The resulting public statements ostensibly reflect intelligence, but
they do not reflect intelligence analysis, which is an essential part of
determining what the pieces of raw reporting mean. The policymaker acts
with an eye not to what is indicative of a larger pattern or underlying
truth, but to what supports his case.

   Another problem is that on Iraq, the intelligence community was
pulled over the line into policy advocacy - not so much by what it said
as by its conspicuous role in the administration's public case for war.
This was especially true when the intelligence community was made highly
visible (with the director of central intelligence literally in the
camera frame) in an intelligence-laden presentation by Secretary of
State Colin Powell to the UN Security Council a month before the war
began. It was also true in the fall of 2002, when, at the
administration's behest, the intelligence community published a white
paper on Iraq's WMD programs - but without including any of the
community's judgments about the likelihood of those weapons' being used.
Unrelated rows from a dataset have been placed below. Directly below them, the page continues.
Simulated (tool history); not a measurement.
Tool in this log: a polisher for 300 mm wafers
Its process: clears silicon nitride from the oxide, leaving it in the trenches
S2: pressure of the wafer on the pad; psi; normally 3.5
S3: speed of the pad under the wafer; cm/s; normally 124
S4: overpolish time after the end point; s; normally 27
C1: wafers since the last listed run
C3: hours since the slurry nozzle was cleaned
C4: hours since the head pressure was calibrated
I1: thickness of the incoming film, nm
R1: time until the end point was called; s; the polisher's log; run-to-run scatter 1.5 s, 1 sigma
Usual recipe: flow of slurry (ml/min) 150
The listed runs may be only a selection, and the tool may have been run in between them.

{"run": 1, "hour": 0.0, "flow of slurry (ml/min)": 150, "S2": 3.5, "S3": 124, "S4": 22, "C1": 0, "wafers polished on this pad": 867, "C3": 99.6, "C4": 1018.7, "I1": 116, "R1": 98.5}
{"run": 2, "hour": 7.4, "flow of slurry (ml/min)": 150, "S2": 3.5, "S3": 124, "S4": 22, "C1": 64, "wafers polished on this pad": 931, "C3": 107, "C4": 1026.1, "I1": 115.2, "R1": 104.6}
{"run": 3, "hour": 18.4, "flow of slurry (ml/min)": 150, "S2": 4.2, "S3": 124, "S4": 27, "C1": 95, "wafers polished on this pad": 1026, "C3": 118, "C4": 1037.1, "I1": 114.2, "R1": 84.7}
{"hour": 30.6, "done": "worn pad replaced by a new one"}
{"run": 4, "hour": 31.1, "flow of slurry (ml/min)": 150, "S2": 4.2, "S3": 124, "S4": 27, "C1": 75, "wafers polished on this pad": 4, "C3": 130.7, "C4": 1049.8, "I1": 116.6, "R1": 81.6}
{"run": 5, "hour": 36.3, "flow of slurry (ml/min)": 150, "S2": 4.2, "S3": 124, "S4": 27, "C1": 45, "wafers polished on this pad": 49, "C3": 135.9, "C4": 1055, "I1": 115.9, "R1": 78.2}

   But the greatest discrepancy between the administration's public
statements and the intelligence community's judgments concerned not WMD
(there was indeed a broad consensus that such programs existed), but the
relationship between Saddam and al Qaeda. The enormous attention devoted
to this subject did not reflect any judgment by intelligence officials
that there was or was likely to be anything like the "alliance" the
administration said existed. The reason the connection got so much
attention was that the administration wanted to hitch the Iraq
expedition to the "war on terror" and the threat the American public
feared most, thereby capitalizing on the country's militant post-9/11 mood.

   The issue of possible ties between Saddam and al Qaeda was
especially prone to the selective use of raw intelligence to make a
public case for war. In the shadowy world of international terrorism,
almost anyone can be "linked" to almost anyone else if enough effort is
made to find evidence of casual contacts, the mentioning of names in the
same breath, or indications of common travels or experiences. Even the
most minimal and circumstantial data can be adduced as evidence of a
"relationship," ignoring the important question of whether a given
regime actually supports a given terrorist group and the fact that
relationships can be competitive or distrustful rather than cooperative.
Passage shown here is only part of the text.